Link works here. XP Pro, IE8


----------



## krs (Feb 29, 2008)

Keith - Tried it with Chrome - that works. 
But as you mentioned - the video doesn't tell you anything and none of the other links add any information. 

knut


----------



## Cougar Rock Rail (Jan 2, 2008)

It seems like the Kadee is geared towards non-dcc users. There is a picture of a handheld remote that looks like a TV controller, so whether it is short range radio or infrared remains to be seen. With most modern decoders having direct servo outputs and coordinated sound, adding another control system doesn't really make much sense, although as Jim says, there might be some useful parts that we can use. 

Keith


----------



## muns (Jul 24, 2008)

Posted By itsmcgee on 27 Feb 2012 08:32 AM 
Muns, do you need a servo motor in addition to the coupler? Is there any retailer in the USA that carries them?


----------



## jimtyp (Jan 2, 2008)

Knut, it's a flash video so you may have to update your Flash player. 

Keith, when I saw the system demoed the servo was powered by a battery under the car, so I think it is independent of power supply. A lot of folks that run track power wanted an option to use track power instead of a battery, but not sure where the product is currently.


----------



## krs (Feb 29, 2008)

Posted By jimtyp on 27 Feb 2012 11:36 AM 
Knut, it's a flash video so you may have to update your Flash player. 


I thought so too, but I can watch the video with some browsers and not others which is strange.
When I update Flash I always update all browsers that I have installed - so I would habe expected either none of them or all of them to work.


I will be very happy when everyone finally moves to HMTL 5 and Flash becomes a distant memory.

Knut


----------



## Greg Elmassian (Jan 3, 2008)

Interesting, looks like the coupler hooks have a "lip" at the end, so lowering one, will also unhook the other. 

It does not look like a standard hook and loop, but a special one... so you need the special ones on all cars connected to the loco? 

Hmm.... 

Greg


----------



## krs (Feb 29, 2008)

Posted By Greg Elmassian on 27 Feb 2012 04:48 PM 
Interesting, looks like the coupler hooks have a "lip" at the end, so lowering one, will also unhook the other. 

It does not look like a standard hook and loop, but a special one... so you need the special ones on all cars connected to the loco? 

Hmm.... 

Greg 


Yes Greg,

That special coupler hook was first created by Kai Fertig many years ago to automatically uncouple cars from the loco that had a "double-hook", ie one on each side of the car.

But you only need that special **** on the item with the remote coupler - so people typically put those on locos. The cars connected to these locos would just have a normal LGB-type coupling.

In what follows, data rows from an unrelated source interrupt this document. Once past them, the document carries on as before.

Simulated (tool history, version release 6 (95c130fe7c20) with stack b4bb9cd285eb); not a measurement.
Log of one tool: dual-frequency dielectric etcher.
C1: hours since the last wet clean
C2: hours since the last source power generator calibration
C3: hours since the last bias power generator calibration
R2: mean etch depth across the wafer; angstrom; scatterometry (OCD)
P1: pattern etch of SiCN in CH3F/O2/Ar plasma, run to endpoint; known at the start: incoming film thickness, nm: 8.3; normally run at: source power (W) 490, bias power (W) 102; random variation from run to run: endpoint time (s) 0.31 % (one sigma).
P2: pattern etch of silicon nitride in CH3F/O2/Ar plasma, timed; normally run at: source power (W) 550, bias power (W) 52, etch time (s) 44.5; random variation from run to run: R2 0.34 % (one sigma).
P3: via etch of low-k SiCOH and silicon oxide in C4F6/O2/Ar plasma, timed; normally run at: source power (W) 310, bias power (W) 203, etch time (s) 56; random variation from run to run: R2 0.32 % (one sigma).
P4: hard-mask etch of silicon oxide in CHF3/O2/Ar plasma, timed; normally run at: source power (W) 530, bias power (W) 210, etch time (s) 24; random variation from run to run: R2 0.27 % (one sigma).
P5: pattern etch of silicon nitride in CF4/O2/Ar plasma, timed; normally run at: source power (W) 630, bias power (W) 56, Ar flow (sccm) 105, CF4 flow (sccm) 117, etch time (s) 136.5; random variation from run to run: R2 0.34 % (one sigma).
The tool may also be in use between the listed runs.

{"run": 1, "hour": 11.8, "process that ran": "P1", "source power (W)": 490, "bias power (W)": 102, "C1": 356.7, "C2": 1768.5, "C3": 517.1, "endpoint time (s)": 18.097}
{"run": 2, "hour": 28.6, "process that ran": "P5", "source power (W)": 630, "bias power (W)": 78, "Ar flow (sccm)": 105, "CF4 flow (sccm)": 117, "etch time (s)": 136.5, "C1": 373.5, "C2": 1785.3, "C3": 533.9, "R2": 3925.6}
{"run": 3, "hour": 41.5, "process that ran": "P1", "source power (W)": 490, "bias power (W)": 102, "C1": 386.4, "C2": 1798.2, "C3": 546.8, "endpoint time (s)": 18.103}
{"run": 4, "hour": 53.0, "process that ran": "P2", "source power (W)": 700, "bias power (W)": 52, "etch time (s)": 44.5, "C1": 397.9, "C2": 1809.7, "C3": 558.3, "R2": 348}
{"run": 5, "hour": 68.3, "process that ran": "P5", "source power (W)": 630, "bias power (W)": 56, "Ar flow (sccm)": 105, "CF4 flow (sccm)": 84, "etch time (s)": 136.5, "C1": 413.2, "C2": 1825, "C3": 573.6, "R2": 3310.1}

Another version of the LGB-type coupler is going to be available in April of this year.
It will allow one to couple cars much, much closer for a more realistic appearance like this:


----------



## Dan Pierce (Jan 2, 2008)

The Train-Li kit has the coupler parts and instructions for modifying your loop. I suggest you try several spare loops as the alignment of the plate that pushes the hook down is critical. 
See Keiith's picture of the single axle truck for the screw holding the plate for the hook of the mating coupler


----------



## lownote (Jan 3, 2008)

How do you trigger these? It seems like a BIG organizational problem. I assume you have two stationary/accessory decoders in each car, each with a distinct address, something like 121 and 122, 131 and 132. Then you'd have to enter the accessory adress of two decoder to make them uncouple? In other words, car A's trailing coupler and car B's leading coupler. Seems like a very cool idea, but hard to do in practice. You'd also need reliable electrical contact in each car, obviously. 

Alternatively, I suppose you could have some kind of track component which would trigger a decoder: all decoders in all cars would have the same address, and the trigger would send a signal to an isolated section of track, and only cars on that section of track would be triggered. 

interesting!


----------



## krs (Feb 29, 2008)

Posted By lownote on 28 Feb 2012 07:18 AM 
How do you trigger these? It seems like a BIG organizational problem. I assume you have two stationary/accessory decoders in each car, each with a distinct address, something like 121 and 122, 131 and 132. Then you'd have to enter the accessory adress of two decoder to make them uncouple? In other words, car A's trailing coupler and car B's leading coupler. Seems like a very cool idea, but hard to do in practice. You'd also need reliable electrical contact in each car, obviously. 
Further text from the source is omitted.